Stories

Silka Rittson-Thomas' London Gallery Weekend

Go And See

04 June 2021

John Akomfrah: The Unintended Beauty of Disaster at Lisson Gallery

A long-standing fixture in London’s contemporary art scene, Lisson Gallery is currently displaying the most recent works of renowned filmmaker and artist John Akomfrah. Akomfrah’s work is characterised by an ethical and emotional impetus to reflect on our collective consciousness – be it the existential threat of ecological disaster, exploring Black British identity and post-colonialism, or giving voice to minority communities. 

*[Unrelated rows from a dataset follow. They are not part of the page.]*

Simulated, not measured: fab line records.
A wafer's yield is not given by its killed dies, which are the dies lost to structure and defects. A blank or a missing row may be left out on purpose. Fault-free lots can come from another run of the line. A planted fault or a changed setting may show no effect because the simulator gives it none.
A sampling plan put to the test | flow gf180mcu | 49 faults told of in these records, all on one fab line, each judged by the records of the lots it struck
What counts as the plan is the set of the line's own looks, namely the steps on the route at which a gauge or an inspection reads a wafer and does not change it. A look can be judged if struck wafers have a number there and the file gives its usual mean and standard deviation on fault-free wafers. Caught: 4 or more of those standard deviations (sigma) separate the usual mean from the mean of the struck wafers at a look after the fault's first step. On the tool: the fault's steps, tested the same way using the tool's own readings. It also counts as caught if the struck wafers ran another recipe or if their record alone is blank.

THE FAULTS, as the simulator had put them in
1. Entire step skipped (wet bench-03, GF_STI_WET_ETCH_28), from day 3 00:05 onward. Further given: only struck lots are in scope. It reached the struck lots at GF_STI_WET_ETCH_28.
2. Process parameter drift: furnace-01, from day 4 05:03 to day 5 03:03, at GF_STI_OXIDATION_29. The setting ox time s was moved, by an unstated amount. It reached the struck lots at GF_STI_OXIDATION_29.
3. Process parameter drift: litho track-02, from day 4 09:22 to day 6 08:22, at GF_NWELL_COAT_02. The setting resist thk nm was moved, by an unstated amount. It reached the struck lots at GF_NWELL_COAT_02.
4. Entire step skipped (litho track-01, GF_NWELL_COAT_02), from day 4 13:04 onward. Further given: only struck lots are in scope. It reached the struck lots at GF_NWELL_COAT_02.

On view is a monumental new three screen video installation alongside a series of new photo-text works. Featuring footage filmed over the past year, this new body of work responds directly to the events of 2020, most notably the Black Lives Matter protests and demonstrations against imperialist monuments, presenting a rethinking of historical narratives. The exhibition also include the UK premiere of the three-screen film, Four Nocturnes (2019), originally shown at the inaugural Ghana Pavilion at the 58th Venice Biennale in 2019.

Peter Fischli at Sprüth Magers

Tucked away on Grafton Street, Sprüth Magers dedicates itself to curating groundbreaking modern and contemporary art. Its long term collaboration with Peter Fischli is testament to this. Fischli carefully observes and draws from the everyday world to create sculpture, installation, video and works on paper that address similar concerns to those explored as part of his collaborative practice with David Weiss (1946-2012). His ongoing interest primarily focuses on the often overlooked, quotidian aspects of everyday life which he reworks in an experimental and humorous way. Often using simple or conventional materials, his works raise questions about the nature of art and our existence in the world by shifting the meaning and reading of things.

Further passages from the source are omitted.